Alas, the event only lasted two years. As a consequence of St Moritz hosting the 1928 Winter Olympics, serious tourism soon shifted from summer fun to winter activities such as skiing and bobsleigh races - and even polo - usurped car rallies.
But in 2015, Swiss entrepreneur and car collector Kurt Engelhorn - together with a group of likeminded car enthusiasts - decided to revive the annual Bernina race, in order to share his passion with the vintage car community, bringing classic cars out of museums and while they were at it, revive the legendary International St Moritz Automobile Week (ISAW).
After all, Engelhorn reasoned, the entire original infrastructure was still there, from the mountains to the roads. The village, the Kempinski Grand Hotel des Bains with its sweeping lawns, still have a garden party atmosphere meaning the allure and atmosphere of St Moritz remains incomparable to this day.
Nothing has really changed that unique atmosphere - not even the waves of party-hungry jet setters in the 1970s (naturally, St Moritz has an airport for private planes nearby) or the nouveau riche crowd, who discovered St Moritz in the 1990s. Yet St Moritz has always attracted creative and entrepreneurial types. It’s no coincidence that some of Europe’s leading industrial families bought houses in the region, even that icon of the dolce far niente, Gunter Sachs, didn’t just party here, but created a legacy, the founding of the Dracula Club being only one of his numerous contributions to the unique fabric of the town.
Being sensitive to that cultural fabric and having the sensitivity needed to engage with it, has gained ISAW the support of the local tourism association, meaning that despite being only in its second year, ISAW is organically embedded in the historical and social tissue of St Moritz.
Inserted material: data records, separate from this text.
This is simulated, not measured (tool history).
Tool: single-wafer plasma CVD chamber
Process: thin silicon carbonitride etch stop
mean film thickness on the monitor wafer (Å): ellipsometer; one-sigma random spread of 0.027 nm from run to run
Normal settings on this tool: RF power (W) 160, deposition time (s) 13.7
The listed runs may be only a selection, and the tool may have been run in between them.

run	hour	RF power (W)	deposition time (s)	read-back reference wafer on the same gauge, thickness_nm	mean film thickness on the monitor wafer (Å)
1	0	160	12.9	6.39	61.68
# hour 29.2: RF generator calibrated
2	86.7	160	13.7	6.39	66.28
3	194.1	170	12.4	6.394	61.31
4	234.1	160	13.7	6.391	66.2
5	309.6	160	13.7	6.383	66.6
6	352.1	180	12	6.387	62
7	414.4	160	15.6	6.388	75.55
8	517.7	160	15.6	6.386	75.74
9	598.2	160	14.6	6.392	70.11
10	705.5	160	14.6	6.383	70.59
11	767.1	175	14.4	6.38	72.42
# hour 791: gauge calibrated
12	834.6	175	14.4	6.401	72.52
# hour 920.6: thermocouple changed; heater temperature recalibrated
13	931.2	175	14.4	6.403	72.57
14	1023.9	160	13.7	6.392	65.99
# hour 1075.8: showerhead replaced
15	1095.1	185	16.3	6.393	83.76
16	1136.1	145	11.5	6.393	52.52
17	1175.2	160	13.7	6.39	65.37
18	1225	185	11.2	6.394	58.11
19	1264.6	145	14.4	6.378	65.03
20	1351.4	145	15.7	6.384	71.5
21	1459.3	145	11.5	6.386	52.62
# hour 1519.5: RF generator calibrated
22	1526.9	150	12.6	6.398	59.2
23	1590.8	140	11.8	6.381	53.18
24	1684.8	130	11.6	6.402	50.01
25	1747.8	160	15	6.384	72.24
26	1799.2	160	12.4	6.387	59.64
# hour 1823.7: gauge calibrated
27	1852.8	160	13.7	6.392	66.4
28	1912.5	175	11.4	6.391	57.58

ISAW’s goal, as Director of Marketing Carlos Rubia states, is to create, ‘the biggest European historic mobility and luxury event in the Alps,’ and it is not unlikely that it will be achieved. How? By curating a community. Applicants from around the world are carefully selected, as if by an experienced hostess creating the perfect seating plan for her dinner guests, to create a harmonious group, composed of individuals willing to interact, share and contribute.
So while owning a special car doesn’t hurt, those lucky enough be admitted to participate in ISAW, have to be able to demonstrate that ‘special’ doesn’t just mean ‘the priciest money can buy’ - but that the car tells a story as interesting as that of its owner.
And, just as the carefully selected participants who have to drive their own cars, the event’s equally select partners and sponsors have to actively contribute to the programme, sharing ISAW’s principles and curatorial approach. One of those partners is RM Sotheby’s, who will be embedded in the event’s infrastructure, with an auction boasting a small - but very special - selection of cars from over the decades.
‘It’s a compressed version of automobile history, if you will’, says RM Sotheby’s Marketing and Communications director Peter Haynes. Ranging from a 2018 Porsche 911 GT2 RS ‘Weissach’ to a stunning 1936 Bugatti Type 57S Atalante, the diverse selection takes into consideration different aspects of car collecting, from childhood dream cars to cars that embody the era in which they were built and represent an epoch of car making.
"The Bugatti is a historic icon, occupying an important place in motoring history – and still conjures a feeling of pure joy at this work of mechanical perfection, in a unique yet strangely familiar form that is timeless"
Take the Bugatti, of which only 17 examples were produced. This example was the first one to leave the Molsheim factory in 1936 and today, can look back on a full life spent mostly in Europe, that began with its introduction to an awestruck audience at the 1936 Paris Auto Salon and included participating in the all- female rally Paris-Vichy-St Raphaël (the driver, Claire Descollas, would later become one of the most successful female race drivers of her time) before being owned by sports car racer Michel Poberejsky aka Mike Sparken, who upgraded the engine to a 200hp ‘SC’ specification, which the car retains to this day.
This car is a historic icon, occupying an important place in motoring history – and still conjures a feeling of pure joy at this work of mechanical perfection, in a unique yet strangely familiar form that is timeless.
With the advent of new mobility concepts and the realisation that the combustion-engine car as we know it might not be around much longer, comes the growing reappraisal of classic cars, and commensurate awareness of the impact the car has had on shaping our collective social and cultural histories. As any aficionado knows, collecting cars is more than a hobby, it is a way of conserving history. Preserving and celebrating cars and car culture is both an individual pleasure and collective responsibility - and being a part of St Moritz Automobile Week is a perfect way to serve both.